She also agrees with John Borja, who says he believes that the problem is compounded by kindergarten also not being mandatory.
In kindergarten those that have not attended preschool are not socialized and, therefore, for the most part, waste the first months of kindergarten in la-la land. These children are unable to pay attention adequately to perform at the level necessary to achieve kindergarten standards and will be well behind their peers in first grade if the system has not decided to retain them in kindergarten.
Borja also remarks that there are exceptions: “Those exceptions have to do with an aware family dedicated to achievement in their children.”
However, Brian Gulino calls into question the data used to support the argument that preschool is a sure path to better students:
There aren’t a raft of studies on the effects of pre-school, there’s one, the Michigan study you cited. The beneficial effects of the Michigan study are greatly reduced as the income of the parents goes up. In other words pre-school seems to benefit children of poor people more than children of rich people. The study has never been replicated and it seems extreme to base social policy on the results of one study.

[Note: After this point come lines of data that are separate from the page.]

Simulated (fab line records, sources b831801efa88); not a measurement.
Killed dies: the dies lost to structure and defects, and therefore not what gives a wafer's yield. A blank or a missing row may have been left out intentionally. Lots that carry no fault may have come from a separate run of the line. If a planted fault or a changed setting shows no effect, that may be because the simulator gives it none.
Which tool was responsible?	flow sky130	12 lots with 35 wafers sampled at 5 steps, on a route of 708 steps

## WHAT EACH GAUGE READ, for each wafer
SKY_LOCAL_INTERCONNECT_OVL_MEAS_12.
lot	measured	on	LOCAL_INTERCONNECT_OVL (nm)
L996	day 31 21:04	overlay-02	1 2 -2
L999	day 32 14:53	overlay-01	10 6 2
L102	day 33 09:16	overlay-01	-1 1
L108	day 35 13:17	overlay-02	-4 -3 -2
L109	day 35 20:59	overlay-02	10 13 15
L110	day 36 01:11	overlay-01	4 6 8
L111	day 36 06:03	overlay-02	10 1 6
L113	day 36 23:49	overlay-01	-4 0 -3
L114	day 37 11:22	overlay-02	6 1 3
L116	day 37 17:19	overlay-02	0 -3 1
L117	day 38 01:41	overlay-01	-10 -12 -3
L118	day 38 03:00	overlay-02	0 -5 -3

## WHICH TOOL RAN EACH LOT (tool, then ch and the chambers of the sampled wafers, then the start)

On Twitter, Michael Robertson goes further and says,
Overrated: Preschool. Plenty of research shows no long term positive effect.
He links to a 2006 paper from the Community Development Society that concludes that the success of early childhood education programs are mixed (in part because the quality of the programs themselves varies greatly), that results are not guaranteed, and that improvements in social-emotional development may differ from improvements in cognitive development.
A key part of Alpert’s story tells of a mother who decides to cut back on her work hours so she would make little enough money to qualify for free preschool.
Emilio Torres writes that when he was a public interest attorney,
It was always so depressing, the short laugh of disbelief on the other end of the phone after I informed someone who was working two jobs yet was barely scraping by that they made “too much money” for me to help them.
She made the right decision, commented Dylan Mann:
The mom mentioned in this article made a rational choice to reduce her income to attain free preschool, a valuable social entitlement, which she and her kids desperately need, of course. What parent in her situation wouldn’t do exactly the same thing? With these and other social programs, it seems like you are either “poor” and you get the government benefit or you are “well-off” and you don’t get it.
Comments quoted here may have been edited for spelling, typographical errors, punctation or clarity.
I’m Grant Barrett, engagement editor for voiceofsandiego.org, in part a new-fangled opinion editor. Got some strong opinions and ideas? Let me help you get them in front of tens of thousands of readers. Drop me a line at grant@voiceofsandiego.org or call me at (619) 550-5666.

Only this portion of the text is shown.